# Rare beast.



## Bandy (Mar 30, 2014)

Just got this sent to me by a good buddie of mine



31lbs.

Caught in the mouth of a feeder creek he has the OK to fish.


----------



## crappiedude (Mar 12, 2006)

Nice fish but they aren't rare.


----------



## Bandy (Mar 30, 2014)

On hook and line they are  ........but they are on Ohio's endangered species list.


----------



## HANeal (Nov 8, 2009)

Hopefully this one got returned to the water.


----------



## burt (Aug 22, 2010)

crappiedude said:


> Nice fish but they aren't rare.


I'm with crappiedude see them in the Ohio certain times of the year regularly, hooked in mouth, foul hooked also


----------



## Ruminator (Apr 6, 2004)

What kind of fish is it?


----------



## Daveo76 (Apr 14, 2004)

Paddlefish


----------



## crappiedude (Mar 12, 2006)

Bandy said:


> On hook and line they are  ........but they are on Ohio's endangered species list.

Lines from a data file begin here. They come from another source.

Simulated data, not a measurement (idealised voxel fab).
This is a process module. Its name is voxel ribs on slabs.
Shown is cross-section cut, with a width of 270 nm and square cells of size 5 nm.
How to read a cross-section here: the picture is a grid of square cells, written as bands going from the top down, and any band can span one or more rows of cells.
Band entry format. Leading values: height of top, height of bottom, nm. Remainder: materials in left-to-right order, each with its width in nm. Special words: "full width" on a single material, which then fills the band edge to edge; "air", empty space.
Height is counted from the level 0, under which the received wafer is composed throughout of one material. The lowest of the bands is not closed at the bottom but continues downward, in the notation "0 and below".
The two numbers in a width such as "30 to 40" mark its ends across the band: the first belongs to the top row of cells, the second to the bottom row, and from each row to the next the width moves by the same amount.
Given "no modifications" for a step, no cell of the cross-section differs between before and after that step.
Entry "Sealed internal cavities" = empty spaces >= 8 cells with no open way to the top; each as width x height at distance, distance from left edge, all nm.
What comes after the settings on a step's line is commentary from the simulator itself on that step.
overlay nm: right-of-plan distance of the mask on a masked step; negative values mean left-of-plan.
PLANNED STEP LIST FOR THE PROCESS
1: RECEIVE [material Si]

Maybe in Ohio they are on the endangered species list but in Kentucky they aren't. I've fish the Ohio River since the mid 70' and have seen paddle fish around since the early 90's. If ya check the Ky reg's they are legal and the last time I looked they were legal to snag. They show up on the SW Ohio Fishing Reports on a regular basis every year. Keep in mind that the Ohio River is mostly in Kentucky so the rules are different.


----------



## 1MoreKast (Mar 15, 2008)

Sweet lookin fish....nice catch


----------



## cadyshac (Dec 9, 2005)

Anybody that fished Meldahl during the time they were spawning this spring saw lots of them. Maybe they didn't know what they were but they were there and plentiful.


----------



## NCbassattack (May 5, 2014)

Paddlefish? We don't have those down here. Maybe a midwest species?


----------



## Salmonid (Apr 14, 2004)

Yup ky allows a short snagging season on them but after that. Must be released. All ohio tribs and shoreline caught fish must be released Asap.


----------